TORONTO – If you crossed a Monty Python skit, Sarah Connor’s apocalyptic dream from Terminator 2, and the display window of a Macy’s…you’d have something like this.
A new video put out by the U.S. Consumer Product Safety Commission aims to show the dangers of improper firework use ahead of the upcoming 4th of July weekend.
And how does it go about doing this, exactly? Mostly by blowing up a wide variety of department store mannequins in a video that straddles the line between unintentionally creepy and unintentionally hilarious.
One demonstration aims to portray the dangers of common sparklers, a staple at any good fireworks display. Of course, the video shows one “little girl” mannequin holding a lit sparkler against another “little girl” mannequin’s chest for so long, we wonder if she’s torturing her for the location of her hidden rebel base.
Another demonstration shows what can happen if you improperly aim a bottle rocket.

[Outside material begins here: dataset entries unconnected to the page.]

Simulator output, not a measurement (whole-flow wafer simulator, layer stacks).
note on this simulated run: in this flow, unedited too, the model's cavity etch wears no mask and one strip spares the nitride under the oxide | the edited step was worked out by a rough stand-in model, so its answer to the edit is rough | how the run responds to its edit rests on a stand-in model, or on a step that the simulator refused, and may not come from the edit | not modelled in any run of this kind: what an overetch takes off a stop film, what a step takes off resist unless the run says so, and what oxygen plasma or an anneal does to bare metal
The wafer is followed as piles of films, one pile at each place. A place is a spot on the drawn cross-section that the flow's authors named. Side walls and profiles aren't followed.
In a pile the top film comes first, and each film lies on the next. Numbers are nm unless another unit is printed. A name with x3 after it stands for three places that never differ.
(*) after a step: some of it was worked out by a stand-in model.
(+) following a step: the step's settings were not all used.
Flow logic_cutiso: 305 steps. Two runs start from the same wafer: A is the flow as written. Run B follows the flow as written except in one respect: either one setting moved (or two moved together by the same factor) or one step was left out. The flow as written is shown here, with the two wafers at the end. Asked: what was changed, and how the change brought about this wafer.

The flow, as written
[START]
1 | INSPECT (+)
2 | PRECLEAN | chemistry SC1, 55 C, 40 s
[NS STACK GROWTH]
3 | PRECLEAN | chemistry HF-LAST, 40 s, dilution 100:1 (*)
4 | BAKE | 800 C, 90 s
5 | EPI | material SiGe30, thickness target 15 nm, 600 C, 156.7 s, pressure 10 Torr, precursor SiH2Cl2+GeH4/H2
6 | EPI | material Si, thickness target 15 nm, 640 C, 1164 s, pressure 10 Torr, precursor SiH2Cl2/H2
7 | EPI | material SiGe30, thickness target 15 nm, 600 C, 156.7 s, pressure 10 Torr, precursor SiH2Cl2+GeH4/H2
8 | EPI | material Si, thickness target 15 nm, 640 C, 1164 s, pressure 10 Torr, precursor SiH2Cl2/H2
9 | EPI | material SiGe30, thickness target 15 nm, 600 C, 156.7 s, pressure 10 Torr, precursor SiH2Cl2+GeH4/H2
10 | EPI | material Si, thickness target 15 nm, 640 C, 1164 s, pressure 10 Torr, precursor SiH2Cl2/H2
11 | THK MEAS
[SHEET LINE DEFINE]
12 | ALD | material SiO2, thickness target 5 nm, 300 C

Of course, in this case, “improperly aim” means firing along a guided wire directly into another mannequin’s face. As a nice added touch, his eyeball has been replaced with an egg, causing an explosion of yolky goodness after the “accidental” launch.
The remaining demonstrations follow a similar theme: mannequins meeting a gruesome end, thanks to fireworks-related accidents. Sometimes, the cause of these accidents isn’t exactly clear: in one example of “illegally manufacturing fireworks,” a mannequin is seen sitting at a desk before he is blown to kingdom come, seemingly for no reason.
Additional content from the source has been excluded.